Posts Tagged 'kate beaton'

Cathy and Hareton choose peace over remembrance.

It’s always a surprise, re-reading Wuthering Heights. It’s one of those stories (Robinson Crusoe is another) that has been so pruned and planed down in its cinematic retellings, and the countless homages and parodies thereof, that even being acquainted with the lopped-off parts, it’s easy to deprecate them in memory. So I was surprised again to discover how monstrously Heathcliff behaves toward everyone.

wuthering heights kate beaton hark a vagrant

From Hark, A Vagrant, by Kate Beaton.

I remembered the above episode because of Kate Beaton’s comic, but I’d forgotten how when running off with Isabella Linton, purely to torment her, Heathcliff takes the time to hang her little dog by a handkerchief from a hook outside her house. (The dog is rescued just in time.)

And I’d forgotten how soon Cathy dies. The oft-overlooked back half of the story concerns Cathy and Edgar Linton’s daughter, also called Cathy, and Heathcliff’s progressively more unscrupulous efforts to persuade and then force her to marry his and Isabella’s detestable son, Linton Heathcliff. (Emily Brontë seems to have deliberately chosen her characters’ names to maximize reader confusion.) Having succeeded in his aim, the elder Heathcliff imprisons young Cathy in Wuthering Heights to nurse her sickly husband until his death.
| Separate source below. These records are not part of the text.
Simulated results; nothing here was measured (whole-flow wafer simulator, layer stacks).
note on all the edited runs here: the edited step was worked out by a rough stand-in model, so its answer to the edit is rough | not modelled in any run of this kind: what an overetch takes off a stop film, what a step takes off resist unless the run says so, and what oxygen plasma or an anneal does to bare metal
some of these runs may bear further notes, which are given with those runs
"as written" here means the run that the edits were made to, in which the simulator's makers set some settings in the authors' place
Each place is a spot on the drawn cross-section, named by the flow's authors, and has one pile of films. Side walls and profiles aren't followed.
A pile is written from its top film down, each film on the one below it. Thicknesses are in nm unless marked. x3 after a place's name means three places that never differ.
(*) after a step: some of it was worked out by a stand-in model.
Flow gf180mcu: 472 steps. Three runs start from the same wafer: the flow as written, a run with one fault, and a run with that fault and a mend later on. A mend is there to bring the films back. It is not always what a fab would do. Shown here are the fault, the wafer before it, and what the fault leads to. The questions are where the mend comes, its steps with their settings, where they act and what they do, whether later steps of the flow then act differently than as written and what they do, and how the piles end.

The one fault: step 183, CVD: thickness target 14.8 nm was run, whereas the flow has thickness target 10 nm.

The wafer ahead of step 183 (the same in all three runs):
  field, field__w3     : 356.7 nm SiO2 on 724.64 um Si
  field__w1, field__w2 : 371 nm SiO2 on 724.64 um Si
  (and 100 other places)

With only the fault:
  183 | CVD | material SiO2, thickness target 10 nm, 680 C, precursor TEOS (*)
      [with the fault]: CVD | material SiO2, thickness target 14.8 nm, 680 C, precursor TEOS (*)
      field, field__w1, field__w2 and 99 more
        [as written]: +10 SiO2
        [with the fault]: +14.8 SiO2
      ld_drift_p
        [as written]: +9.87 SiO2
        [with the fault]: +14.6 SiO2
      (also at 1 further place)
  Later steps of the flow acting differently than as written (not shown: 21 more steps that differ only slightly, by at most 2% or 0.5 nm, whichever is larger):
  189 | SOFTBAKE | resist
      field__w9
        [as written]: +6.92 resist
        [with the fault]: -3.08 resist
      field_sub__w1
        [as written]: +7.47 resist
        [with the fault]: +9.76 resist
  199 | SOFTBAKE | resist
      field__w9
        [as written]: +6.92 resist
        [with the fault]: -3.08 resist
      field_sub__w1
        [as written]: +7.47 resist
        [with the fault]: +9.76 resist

Meanwhile Heathcliff has been taking his revenge on Hindley, the elder Cathy’s deceased brother, by raising Hindley’s son to be a coarse and illiterate farmhand. Although young Hareton is at first enchanted by his beautiful and lively cousin, the genteel Cathy despises him and ridicules his clumsy attempts to be kind to her. Hareton soon decides that she’s an impossible brat and goes out of his way to be offensive when she’s around.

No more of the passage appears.